@silencelaboratories/walletprovider-sdk

walletprovider-sdk

The client library for Silent Network Wallet Provider Service.

• Installing
• Quick start
• Documentation
• Features
  • Overview
  • Authentication
  • Keygen
  • Signing
• Development
  • Build the library
  • End to end tests
  • Generate the documentation
  • Lint the code

Installing

npm i @silencelaboratories/walletprovider-sdk

Quick start

Check the demo for a quick start guide.

Documentation

For description of classes, interfaces, types, please refer to documentation.

Features

• Authentication
• Keygen
• Signing

Overview

The library provides API to authenticate, generate keys, and sign messages against the Silent Network. Before sending request for a distributed key or signature, users need to be authenticated to the Silent Network.

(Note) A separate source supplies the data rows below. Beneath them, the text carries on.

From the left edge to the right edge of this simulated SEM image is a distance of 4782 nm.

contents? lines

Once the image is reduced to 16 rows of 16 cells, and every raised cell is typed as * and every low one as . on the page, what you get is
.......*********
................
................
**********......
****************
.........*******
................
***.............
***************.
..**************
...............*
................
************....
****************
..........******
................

Once authenticated, users register an ephemeral signing key pair and associate it with their identity. The ephemeral signing keys can later be used to authorize signing requests for duration of the session without the need for repeated user interaction, providing a seamless and secure authentication mechanism.

Authentication

Users authenticate to Silent Network using 2 methods Wallet-based or Passkey.

• Wallet-based authenticate users using their digital wallet, it runs at the same time users start doing keygen.

• Passkey has 2 steps: register and login. The user registers a passkey with the network, then logs in with the passkey while starting the keygen process.

The ephemeral public claim will be associated with both EOAAuth and PasskeyAuth objects.

• Users will use EphAuth to do non-interactive authenticate during signing.
• The library supports 2 signing algorithms for ephemeral signing keys: secp256k1, ed25519

Keygen

The full working example is in the demo. The core object to use is the NetworkSigner. It allows to generate keys and do signatures.

In order to create your keys, you need two other components. The WalletProviderServiceClient that connects to the Backend part of the SDK, and the authenticator module.

Authenticate with EOA wallet

We provide EOA authentication via EOAAuth module. Let's create the NetworkSigner with associated EOAAuth object.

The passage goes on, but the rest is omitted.